Griffey savors shot at 600th homer
It is a remarkable list: Barry Bonds, Hank Aaron, Babe Ruth, Willie Mays and Sammy Sosa. That's it. Just five players in baseball history have hit 600 or more home runs.
It is a remarkable list: Barry Bonds, Hank Aaron, Babe Ruth, Willie Mays and Sammy Sosa.
That's it. Just five players in baseball history have hit 600 or more home runs.
Ken Griffey Jr. is about to become the sixth. It could happen this week at Citizens Bank Park, although Griffey did not play last night against the Phillies because of what he called "general soreness." But Griffey, who said he was hopeful of playing tonight in Game 2 of the four-game series, knows that being part of that club will be special.
"Some of those guys I've played against," Griffey said in the visitors' clubhouse yesterday afternoon. "It's just weird. Overwhelming sometimes. Embarrassing sometimes. Because I never would have dreamed that I'd be in the position I'm in. My dad was the guy that I wanted to be like. If I looked at his career and everybody looked at his career, that's the guy who looked like me, acted like me, took care of me, that's who I wanted to be like.
"I didn't think that I'd be better than him. He said I would be, and I was like, 'Yeah, right.' I was 14 at the time. Sometimes dad does know best, but you don't want to listen to him when you're 14. I'm going through that now with my 14-year-old."
Griffey typically does not talk much about his run at history. He really had not said much about it since last June in Philadelphia.
Griffey isn't complaining, though.
"I enjoy baseball and whatever comes, good, bad," he said. "I really enjoy the sport. I've done a lot of good things, a few bad things. But I don't really think about the numbers. My dad wasn't a numbers guy. That's just how I grew up. A lot of people don't understand that in a day where the hype is everything.

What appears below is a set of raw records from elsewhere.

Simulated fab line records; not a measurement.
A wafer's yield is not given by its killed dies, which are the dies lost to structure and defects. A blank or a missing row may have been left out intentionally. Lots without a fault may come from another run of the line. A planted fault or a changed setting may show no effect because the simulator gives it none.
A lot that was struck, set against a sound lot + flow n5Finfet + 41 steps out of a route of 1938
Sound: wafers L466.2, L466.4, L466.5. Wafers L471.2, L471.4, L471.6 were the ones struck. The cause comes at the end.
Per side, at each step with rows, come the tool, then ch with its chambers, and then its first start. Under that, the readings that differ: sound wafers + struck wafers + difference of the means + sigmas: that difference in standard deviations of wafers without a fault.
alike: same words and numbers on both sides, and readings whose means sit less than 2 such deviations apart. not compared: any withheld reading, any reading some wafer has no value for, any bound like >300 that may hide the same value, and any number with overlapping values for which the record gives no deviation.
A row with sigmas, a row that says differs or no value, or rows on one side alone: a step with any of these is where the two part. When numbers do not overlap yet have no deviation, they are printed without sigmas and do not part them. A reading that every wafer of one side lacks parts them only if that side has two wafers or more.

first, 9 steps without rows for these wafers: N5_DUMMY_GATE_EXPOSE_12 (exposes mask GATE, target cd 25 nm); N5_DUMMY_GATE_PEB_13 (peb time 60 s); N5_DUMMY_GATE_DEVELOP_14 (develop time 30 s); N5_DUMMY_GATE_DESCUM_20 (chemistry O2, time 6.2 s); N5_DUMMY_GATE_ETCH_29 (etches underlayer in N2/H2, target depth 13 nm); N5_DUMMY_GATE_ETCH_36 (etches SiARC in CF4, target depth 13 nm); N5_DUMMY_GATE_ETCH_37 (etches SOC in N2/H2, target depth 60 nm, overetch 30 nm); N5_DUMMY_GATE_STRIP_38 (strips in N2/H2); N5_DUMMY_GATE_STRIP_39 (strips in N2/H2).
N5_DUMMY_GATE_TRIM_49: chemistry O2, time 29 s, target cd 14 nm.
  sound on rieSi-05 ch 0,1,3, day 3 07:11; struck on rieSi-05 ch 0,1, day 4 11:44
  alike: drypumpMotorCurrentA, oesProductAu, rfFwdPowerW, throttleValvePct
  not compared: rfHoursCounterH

"I was fortunate enough to have a dad who played major-league baseball. He worried about how we were as kids, not what numbers we put up. All the questions I got as a kid were, 'How'd your team do?' And the second question was, 'How'd you do? And what do you need to work on?' "
Griffey said things certainly have changed since his rookie season with the Seattle Mariners in 1989. They certainly have changed since Ruth, Aaron and Mays reached 600.
Those three hit their home runs cleanly.
Griffey could be the next; it is suspected that Bonds and Sosa used performance-enhancing drugs to help their careers.
"My thing was: Don't embarrass your teammates and don't embarrass your family," Griffey said. "That's the only thing you try not to do. As long as you try to work hard, things will . . . It's a touchy situation."
Griffey, 38, has worked hard. But how much longer can he continue? He is not sure how much longer he will play. He said that could depend on when his 12-year-old daughter tells him to come home.
"She still likes me out of the house," he joked. "I know the boys do. I'm still having fun. I haven't discussed it."
And he's not sure he could extend his career by being a designated hitter in the American League.
"Hitting and sitting and riding a bike isn't fun," Griffey said. "Like Edgar [Martinez]. I'd be, like, 'Where you going?' And he'd say, 'I'm going to ride a bike.' I was, like, 'Aren't you hitting next inning?' And he'd say, 'Yeah, that's why I'm going on the bike.' . . . I think I'm a .240 career [hitter] as a DH. It's tough. You sleep for two innings. And you sit in the lunch room, snacking on stuff the whole game. You look up at the TV - oh, it's my turn.
"I don't know. I've never been put in that situation. I like going out there to help the ball club, play defense. It's a game. A pretty cool game."